New leadership was brought in, and thousands of workers were laid off. It was part of the company’s painful journey to what might be called “post-monopoly prosperity” — that is, a new path to corporate success once a dominant product is no longer the turbocharged engine of growth and profit it once was.
“I.B.M. faced the challenge that all great companies do sooner or later — they dominate, they lose it, and then they re-create themselves or not,” observes George F. Colony, the chief executive of Forrester Research.I.B.M. met the challenge, moved beyond the mainframe and built a business increasingly based on software and services. So as it celebrates a milestone, the company holds lessons for others.
Evolving beyond past success is a daunting task for companies in all industries. But that problem is magnified in the technology arena, where companies can quickly rise to rule a market, seemingly invincible, until a shift in the technological landscape opens the door to a new generation of corporate dynamos.
That is certainly the test that Microsoft is struggling with today, as it seeks growth beyond its lucrative stronghold in personal computer software. If they are to prosper for the long haul, Google and Apple, too, must reach beyond their dominant businesses. Each of these companies, in its way, is trying.
So, then, what broader insights are to be drawn from the I.B.M. experience?
One central message, according to industry experts, is this: Don’t walk away from your past. Build on it. The crucial building blocks, they say, are skills, technology and marketing assets that can be transferred or modified to pursue new opportunities. Those are a company’s core assets, they say, far more so than any particular product or service.
In I.B.M.’s case, the prime assets included strong, long-term customer relationships, deep scientific and research capabilities and an unmatched breadth of technical skills in hardware, software and services.
Though once a mainframe company, I.B.M. has recast itself as the supplier that can best manage and stitch together diverse technologies in modern data centers. Mainframes still have a role, and I.B.M. has invested heavily in them — $5 billion in mainframe research in the last decade — so that different kinds of software can run on them and new kinds of processors can plug into them.
But it is the technology surrounding the mainframe that really pays off for I.B.M. today. Mainframe hardware alone accounts for less than 4 percent of its revenue. But when the software, storage and services contracts linked to mainframe computers are included, the figure rises to 25 percent — and as much as 45 percent of operating profit, estimates A. M. Sacconaghi, an analyst at Sanford C. Bernstein & Company.
I.B.M. has redirected its research labs and sales force to focus on services and software, retraining thousands of people, and supplementing in-house programs with acquisitions. In big, complex services contracts, from running smart-grid projects for utilities to traffic-management systems for cities, I.B.M. acts as a high-tech general contractor whose expertise spans research, software, hardware and services. These so-called Smarter Planet projects build on its legacy of broad technical skills and deep knowledge in fields like energy, transportation and health care.

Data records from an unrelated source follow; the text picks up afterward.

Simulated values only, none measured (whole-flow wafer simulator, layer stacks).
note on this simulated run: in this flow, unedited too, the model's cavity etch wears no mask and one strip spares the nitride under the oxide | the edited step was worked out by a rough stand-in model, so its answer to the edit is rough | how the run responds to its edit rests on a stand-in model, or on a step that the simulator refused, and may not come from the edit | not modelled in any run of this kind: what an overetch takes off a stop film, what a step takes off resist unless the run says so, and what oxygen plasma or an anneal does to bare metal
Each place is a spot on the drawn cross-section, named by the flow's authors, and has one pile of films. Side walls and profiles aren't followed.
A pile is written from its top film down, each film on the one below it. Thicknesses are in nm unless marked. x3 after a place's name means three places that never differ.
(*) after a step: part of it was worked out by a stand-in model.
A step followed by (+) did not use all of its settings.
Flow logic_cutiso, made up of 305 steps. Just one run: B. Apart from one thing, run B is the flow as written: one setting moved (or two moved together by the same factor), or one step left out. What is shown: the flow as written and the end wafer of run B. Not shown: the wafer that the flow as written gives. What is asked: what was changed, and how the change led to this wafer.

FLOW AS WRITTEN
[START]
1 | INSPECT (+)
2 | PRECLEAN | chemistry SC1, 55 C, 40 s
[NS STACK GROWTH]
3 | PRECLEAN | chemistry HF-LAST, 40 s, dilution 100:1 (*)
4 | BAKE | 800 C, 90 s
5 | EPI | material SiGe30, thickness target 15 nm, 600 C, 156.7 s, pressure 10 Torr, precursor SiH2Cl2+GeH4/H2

AT the moment, Microsoft is the tech company that most squarely confronts the post-monopoly predicament, as I.B.M. once did. Some of the similarities are striking, right down to the long-running federal antitrust suits that both companies endured.
But unlike I.B.M. in the early 1990s, Microsoft is not a company in crisis. It is growing steadily and remains immensely profitable. It has nurtured new businesses beyond its lucrative stronghold in personal computer software: the Windows operating system and its Office programs for word processing, spreadsheets and presentations.
Microsoft has invested for nearly two decades to build up business database software and server operating systems that run larger data-serving computers in data centers. An I.B.M. executive once declared that Microsoft’s attempt to move into data center computing would be its “Vietnam,” a humbling setback. And many analysts predicted that Microsoft would be thwarted in data centers by competition from Linux, the free operating system.
New leadership was brought in, and thousands of workers were laid off. It was part of the company’s painful journey to what might be called “post-monopoly prosperity” — that is, a new path to corporate success once a dominant product is no longer the turbocharged engine of growth and profit it once was.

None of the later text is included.